But the citizenship ceremony, while representing the beginning of a new chapter for those raising their hands, is often the culmination of a long, sometimes perilous, often tear-filled journey from nations around the world. After a process that can take months or years in their nations of origin, involving what must seem like mountains of paperwork, having sometimes been forced to leave loved ones behind, soon-to-be Canadians arrive in aircraft and in boats large and small, by train and bus and car. On foot. They arrive with their worldly possessions in shipboard containers and packing cartons and backpacks and pockets.

In recent years, with so many immigrants and refugees arriving on our shores, at our airports, in our cities and towns, just over our borders in forests and frozen swamps, Canadians—including Canadian Armed Forces members and their families—have been organizing and carrying out sponsorship programs to assist newcomers with everything from official paperwork to housing and school enrolment to grocery shopping.

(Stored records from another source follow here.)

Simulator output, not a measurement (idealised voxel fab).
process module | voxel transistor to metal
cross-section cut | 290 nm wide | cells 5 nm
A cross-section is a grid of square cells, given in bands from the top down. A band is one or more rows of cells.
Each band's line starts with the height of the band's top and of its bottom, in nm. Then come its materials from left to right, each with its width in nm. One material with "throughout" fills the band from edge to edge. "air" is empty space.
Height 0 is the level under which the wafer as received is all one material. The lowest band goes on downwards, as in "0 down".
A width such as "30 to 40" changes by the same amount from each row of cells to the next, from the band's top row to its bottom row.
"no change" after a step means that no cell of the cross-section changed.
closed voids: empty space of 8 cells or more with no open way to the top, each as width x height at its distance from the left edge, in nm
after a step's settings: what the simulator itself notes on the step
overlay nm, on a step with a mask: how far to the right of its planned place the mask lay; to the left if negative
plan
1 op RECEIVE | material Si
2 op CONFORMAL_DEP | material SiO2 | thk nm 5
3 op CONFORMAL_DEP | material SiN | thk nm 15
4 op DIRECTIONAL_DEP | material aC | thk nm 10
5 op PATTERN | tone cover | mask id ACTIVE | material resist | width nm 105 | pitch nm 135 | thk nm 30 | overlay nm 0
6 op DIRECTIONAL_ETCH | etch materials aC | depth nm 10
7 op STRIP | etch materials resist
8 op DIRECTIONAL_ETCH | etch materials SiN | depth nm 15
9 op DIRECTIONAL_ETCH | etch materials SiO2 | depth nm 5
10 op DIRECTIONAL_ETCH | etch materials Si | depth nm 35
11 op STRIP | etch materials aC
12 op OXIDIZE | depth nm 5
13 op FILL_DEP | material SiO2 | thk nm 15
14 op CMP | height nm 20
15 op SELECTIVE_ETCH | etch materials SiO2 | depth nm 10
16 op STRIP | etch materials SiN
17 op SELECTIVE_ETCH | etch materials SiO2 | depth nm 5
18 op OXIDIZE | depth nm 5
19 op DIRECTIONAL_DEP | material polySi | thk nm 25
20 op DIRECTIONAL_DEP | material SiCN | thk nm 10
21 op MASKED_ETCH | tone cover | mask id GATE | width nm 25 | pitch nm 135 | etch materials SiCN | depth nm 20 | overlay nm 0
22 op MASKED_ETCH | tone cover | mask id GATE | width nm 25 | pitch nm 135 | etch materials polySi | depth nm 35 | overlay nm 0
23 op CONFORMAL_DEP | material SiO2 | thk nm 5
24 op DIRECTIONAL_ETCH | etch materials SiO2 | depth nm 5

And some Canadians, such as 442 Transport and Rescue Squadron’s Honorary Colonel Diane McCurdy, feel privileged to be able to participate in citizenship ceremonies. Here is the wonderful welcome she extended to new Canadians in Surrey, British Columbia, on November 7, 2017:

“Good morning.

On behalf of the men and women of the 442 Search and Rescue Squadron, on behalf of everyone who serves our country in a uniform, and on behalf of our entire nation, welcome to Canada, and congratulations!

By now, you know about our country, its geography, its government and its legal system. You know about Canada.

I’d like to take my few moments to talk with you about what it means to be ‘Canadian’.

Canadians are world famous for our kindness. We’re polite. We’re generous.

We believe that a society exists when everyone agrees to abide by the same set of rules.

We also believe that, as a society, we will reward hard work with success and, at the same time, we will offer support to those members of our society who might need it.

We believe in education for everyone. We believe in healthcare for everyone. And we believe that you should be able to choose and embrace the faith of your choice.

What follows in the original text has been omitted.